After a few weeks living abroad I’d all but forgotten Parkland existed. It was easy enough -- no one in Ireland would push the “where ye from,” query past “Florida.” I savored Dublin’s difference from my hometown. Instead of an unflinching sun was rain so pregnant, so obtrusive, and so quotidian that no one even talked about it. I bought a twee, yolk-yellow raincoat and imagined myself on postcards. Every day the rain washed over me, wiping the slate cleaner. Florida smelt like sweat and the condensation from air conditioners. In Dublin, the sour barley scent of Guinness wafted all throughout the city, running like a current through the cobbled streets. The people I knew from back home pursued whatever guaranteed the life their parents had given them. My friends in Ireland were artists, musicians, and academics engagé. With them, I called myself a writer and almost believed it. I negotiated how to keep my new life, wondering if I could redact my whole 20 years prior and become a girl from nowhere. Then, when I was living enchantedly 4,000 miles away, 17 people, including 14 students, were murdered in my high school. I couldn’t escape my hometown, now. Everyone was watching.

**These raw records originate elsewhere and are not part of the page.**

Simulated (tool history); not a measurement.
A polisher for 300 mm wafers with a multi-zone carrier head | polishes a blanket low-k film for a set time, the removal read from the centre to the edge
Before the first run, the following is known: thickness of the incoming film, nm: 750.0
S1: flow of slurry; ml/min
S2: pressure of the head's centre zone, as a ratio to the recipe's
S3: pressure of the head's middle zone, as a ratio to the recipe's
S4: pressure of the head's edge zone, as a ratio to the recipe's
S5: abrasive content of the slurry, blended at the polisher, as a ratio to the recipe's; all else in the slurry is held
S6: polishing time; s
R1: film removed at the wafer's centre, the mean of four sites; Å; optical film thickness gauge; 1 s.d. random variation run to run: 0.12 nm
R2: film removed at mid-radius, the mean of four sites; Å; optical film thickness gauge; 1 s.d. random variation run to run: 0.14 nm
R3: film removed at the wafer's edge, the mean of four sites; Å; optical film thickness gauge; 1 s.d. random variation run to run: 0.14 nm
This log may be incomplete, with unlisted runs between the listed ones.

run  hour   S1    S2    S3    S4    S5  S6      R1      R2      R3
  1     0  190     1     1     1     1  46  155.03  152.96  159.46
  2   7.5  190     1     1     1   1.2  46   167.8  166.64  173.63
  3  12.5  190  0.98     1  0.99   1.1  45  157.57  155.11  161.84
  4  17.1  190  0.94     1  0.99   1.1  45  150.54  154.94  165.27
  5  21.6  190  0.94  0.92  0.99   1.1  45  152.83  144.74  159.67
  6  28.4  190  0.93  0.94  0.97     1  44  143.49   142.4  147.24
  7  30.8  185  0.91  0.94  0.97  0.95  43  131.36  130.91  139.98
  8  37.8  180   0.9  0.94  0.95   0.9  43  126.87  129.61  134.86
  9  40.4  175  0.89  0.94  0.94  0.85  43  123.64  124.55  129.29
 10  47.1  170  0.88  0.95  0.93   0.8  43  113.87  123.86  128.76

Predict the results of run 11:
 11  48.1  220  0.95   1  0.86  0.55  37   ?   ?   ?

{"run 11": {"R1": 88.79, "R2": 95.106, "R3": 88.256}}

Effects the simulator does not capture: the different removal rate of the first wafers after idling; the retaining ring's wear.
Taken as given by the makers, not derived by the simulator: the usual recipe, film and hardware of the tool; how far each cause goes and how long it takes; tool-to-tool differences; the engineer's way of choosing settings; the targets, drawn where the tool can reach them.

The shooting was on Valentine’s Day. It was the morning in Parkland, the evening in Dublin. My flatmates, my boyfriend, Jacob, and I were congregated in our kitchen, cooking our dinners of under-seasoned chicken breast and over-seasoned vegetables, sharing sweet red wine that came in liter bottles. Hard, frozen hail pellets beat against the window panes like a cursed drumroll. My phone buzzed. It was my rarely-active high school group text. My friend Noah, who had a little brother at Stoneman Douglas, said there were rumors of an active shooter on campus. There was a litany of threats and false alarms when we were students ourselves, so we wrote it off as crying wolf. Noah told us that his brother had fled the school, along with a frenzied stampede. Then came the confirmations. Shooter. Gunshots. Casualties. We waited for familiar names, familiar surnames. I lay awake all night, shaking in the bed next to Jacob, whose long, sinewy arms that I’d known for a month were the closest thing I felt to home.
The day after the shooting, I sat in a cab and listened to newscasters talk about my hometown on Irish radio. I almost didn’t recognize the name “Parkland” in that context. It wasn’t my home, but some strange, brutal place in a foreign country. My consciousness was shoved into a quiet, dark corner of my mind. I couldn’t keep time or place and showed up to class an hour late. Numbers, letters, everything that was once understandable morphed into unintelligible symbols. What was once inherent became meaningless. I opened the door to class in session, students sitting in their unassailable rows and the professor in front of them as if anything he taught mattered at all. He and the class turned to me in uniformed derision. “What are you doing here?” he spat at me, pinching his chalk like a throwing star. I have no idea why my coming into class late was so upsetting to him, perhaps he thought I was just a rude American, coming and going as I pleased, but I mumbled a wooden “sorry” and hurried to my seat. He resumed his lecture for a moment, then decided to scold me in front of the entire class instead. He paused class two more times to remind everyone of what an idiot I was, as if it were part of the lesson plan.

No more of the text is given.